Call Interrupted: How to Stop VoIP Outages in their Tracks

There was a customer support call that perfectly demonstrates how Corvil Analytics can be the difference between uptime and downtime. This multinational firm was running VoIP across different continents and was using Corvil to monitor its VoIP performance in regional data centers. Their voice infrastructure uses kit from multiple vendors and depends on interoperability between various combinations of software, servers and devices. After one supplier carried out an upgrade, problems started to occur leading to a major outage and users complaining that they couldn’t make calls.

Before and after insights

The customer had support engineers from multiple vendors busy looking through server logs to figure out the issue while the customer’s voice operations were checking their Corvil dashboards. The vendors formed a couple of theories about the issue but struggled to prove one way or another. While looking at our dashboards, voice operations saw an anomaly around SIP messaging and contacted me to help him dig deeper.

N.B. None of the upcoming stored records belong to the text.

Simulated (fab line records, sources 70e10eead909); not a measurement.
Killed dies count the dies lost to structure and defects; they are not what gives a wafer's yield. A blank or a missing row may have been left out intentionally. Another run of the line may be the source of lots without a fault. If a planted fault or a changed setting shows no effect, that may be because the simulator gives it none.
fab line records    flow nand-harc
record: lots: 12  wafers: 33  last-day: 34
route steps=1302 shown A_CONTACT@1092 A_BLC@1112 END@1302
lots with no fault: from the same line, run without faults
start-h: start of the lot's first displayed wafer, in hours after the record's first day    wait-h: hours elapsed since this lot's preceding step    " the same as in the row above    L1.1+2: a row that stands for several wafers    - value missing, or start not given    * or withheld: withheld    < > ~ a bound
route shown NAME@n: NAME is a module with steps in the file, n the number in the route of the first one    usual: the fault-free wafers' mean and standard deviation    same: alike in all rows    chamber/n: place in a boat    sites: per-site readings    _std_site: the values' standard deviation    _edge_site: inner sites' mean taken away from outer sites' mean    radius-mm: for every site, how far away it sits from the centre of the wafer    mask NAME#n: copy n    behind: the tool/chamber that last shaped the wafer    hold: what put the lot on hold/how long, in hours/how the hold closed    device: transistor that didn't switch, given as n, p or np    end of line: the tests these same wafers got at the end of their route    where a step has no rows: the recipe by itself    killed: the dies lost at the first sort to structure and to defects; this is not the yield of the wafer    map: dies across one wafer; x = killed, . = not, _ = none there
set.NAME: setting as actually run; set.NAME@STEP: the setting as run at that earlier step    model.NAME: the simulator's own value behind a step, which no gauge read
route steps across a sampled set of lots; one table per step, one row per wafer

Drilling down into the data collected on their Corvil appliances, we discovered the problem centered around SIP subscribe messages sent from one vendor’s devices to the other vendor’s server. We could see a huge increase in the number of these messages and analyzing them showed how they were looping around the infrastructure and not reaching their destination, eating up vital server power and preventing calls from being processed correctly.

We could filter and pivot the data to see the messages in the days leading up to the event and compare them with what happened during the ongoing outage. This live and retrospective analysis was the key to understanding the issue.

We could see the servers being impacted and could provide pcaps to the vendors as proof and for further analysis.

I was lucky enough to be on the multi-vendor call where I heard one of the vendors say how great the customer's analytics were – meaning the data provided by Corvil Analytics. Bringing visibility to complex environments is just one of our strengths. We don’t just identify issues that other tools miss; we provide information to make sure it doesn’t happen again.

Long-term solution

In this case, the subscribe feature was disabled and the way the servers receive messages was improved. At the same time, the client could add a new graph to their dashboard and set up a new alert that would immediately tell them if a similar problem occurred.

This type of incident is far from unique. Not long after, the same client solved a second looping issue caused by audio codec incompatibilities with one of their voice systems. Changes were quickly made to handle these calls, and a potential second outage was avoided because the new Corvil alert they set up caught something early that would previously have gone unnoticed for some time until it caused a major issue.

As organizations invest in collaboration suites, multi-vendor services, and hybrid cloud infrastructure, they are finding themselves with increasingly complex communication platforms. The reality is that legacy voice service assurance tools need help to identify and solve technical issues. At Pico, it’s what we do.